Today, September 17, is Constitution Day, the 236th anniversary of our nation's founding document. Every Constitution Day for the past several years, I've written an op-ed highlighting the unique features that make our Constitution so exceptional. These pieces focused on the Constitution's separation of powers, its protections of individual liberty in the Bill of Rights, and its federalist structure, among its many other virtues. This year, I'd like to step back and focus on something more fundamental: how we read the Constitution in the first place.            

The last few decades have seen a sea change in how courts interpret constitutional text.  For much of the 20th century, judges on the U.S. Supreme Court and across the country favored an approach to judging known as "living constitutionalism." According to this theory, the Constitution's text is just a starting point from which judges can add or subtract based on their own policy preferences and their perception of "evolving" social norms. 

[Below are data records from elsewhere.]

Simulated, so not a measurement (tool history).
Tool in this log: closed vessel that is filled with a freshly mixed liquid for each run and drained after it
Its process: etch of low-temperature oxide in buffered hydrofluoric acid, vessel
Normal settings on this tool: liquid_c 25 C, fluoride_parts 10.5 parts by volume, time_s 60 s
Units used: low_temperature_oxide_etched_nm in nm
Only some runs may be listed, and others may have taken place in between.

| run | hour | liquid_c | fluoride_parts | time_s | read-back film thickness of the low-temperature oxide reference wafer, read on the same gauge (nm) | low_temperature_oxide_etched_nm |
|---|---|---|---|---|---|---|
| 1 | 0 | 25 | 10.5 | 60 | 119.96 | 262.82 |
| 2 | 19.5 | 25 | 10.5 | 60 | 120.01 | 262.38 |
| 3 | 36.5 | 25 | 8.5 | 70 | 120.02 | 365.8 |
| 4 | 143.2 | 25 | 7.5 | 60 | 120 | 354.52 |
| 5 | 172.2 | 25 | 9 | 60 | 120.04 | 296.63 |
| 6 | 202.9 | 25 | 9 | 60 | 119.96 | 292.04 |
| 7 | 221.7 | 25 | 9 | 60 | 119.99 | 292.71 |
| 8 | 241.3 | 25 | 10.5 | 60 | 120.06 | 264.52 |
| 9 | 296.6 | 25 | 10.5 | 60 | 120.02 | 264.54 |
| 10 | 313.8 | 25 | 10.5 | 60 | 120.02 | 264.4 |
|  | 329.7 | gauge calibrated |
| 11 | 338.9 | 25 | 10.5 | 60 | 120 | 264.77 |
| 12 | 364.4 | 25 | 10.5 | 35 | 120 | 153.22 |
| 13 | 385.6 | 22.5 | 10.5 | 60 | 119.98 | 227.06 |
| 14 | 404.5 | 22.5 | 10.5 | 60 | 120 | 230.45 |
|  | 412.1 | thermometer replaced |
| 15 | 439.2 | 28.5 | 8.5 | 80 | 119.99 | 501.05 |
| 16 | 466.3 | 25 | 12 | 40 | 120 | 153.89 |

Under the banner of living constitutionalism, judges created all sorts of unwritten rights: a right to abortion, a right to physician-assisted suicide, a right for rapists and child rapists to be exempt from the death penalty, and so on. At the same time, living constitutionalist judges often overlooked other rights actually spelled out in the Constitution's text, including the right to keep and bear arms and the right of the States to govern themselves without undue federal interference.  

But over the past few decades, that's all started to change, thanks to the ascendance of a competing judicial philosophy: originalism. Unlike living constitutionalists, originalists believe that the meaning of the Constitution is found in its words, and that those words carry the same meaning as they did in 1787. If that philosophy sounds simple, that's because it is. Originalist judges believe that a judge's job is simply to understand and apply the Constitution's text, not to alter or "update" that text based on policy considerations. 

Originalism has many merits, but first among them is respect for the rule of law. By anchoring legal interpretation to the Constitution's original meaning, originalism guards against judicial activism, preserving the delicate balance of power among the three branches of the federal government and between the federal government and the States. It was this commitment to the rule of law that recently led the Supreme Court to overrule Roe v. Wade's invention of a "fundamental right" to abortion, thereby returning that issue to the elected branches and the States. 

In the same vein, originalism also preserves democratic accountability and popular sovereignty. When judges apply the original meaning of the Constitution, they defer to the will expressed by the American public – via their representatives who ratified and amended the Constitution – rather than imposing their personal beliefs through decree. Originalism acknowledges that the People have the power to change the Constitution through the amendment process, but it does not allow judges to invent amendments on their own.  

Another core virtue of originalism lies in its commitment to preserving the constitutional rights and liberties of individual Americans. By adhering to the Framers' original understanding, originalism protects the fundamental freedoms enshrined in the Bill of Rights and other amendments. This approach resists the temptation to reinterpret these rights through a modern lens, ensuring they remain resilient against the influence of transient cultural trends. In keeping with this principle, originalist justices on the U.S. Supreme Court recently held that States seeking to enact social-justice agendas cannot force religious speakers to convey messages that violate their conscience. By defending our God-given rights and liberties, originalism supports the principles of free speech, religious freedom, and due process that form the bedrock of American society. 

So this Constitution Day, let's take a moment to celebrate originalism! Through its respect for the original meaning of our founding document, this approach upholds the rule of law, preserves popular sovereignty, secures individual liberties, and promotes stability in our legal system. In doing so, it ensures that the U.S. Constitution continues to protect the rights of its citizens for generations to come. 

Jay Mitchell is an Associate Justice on the Supreme Court of Alabama.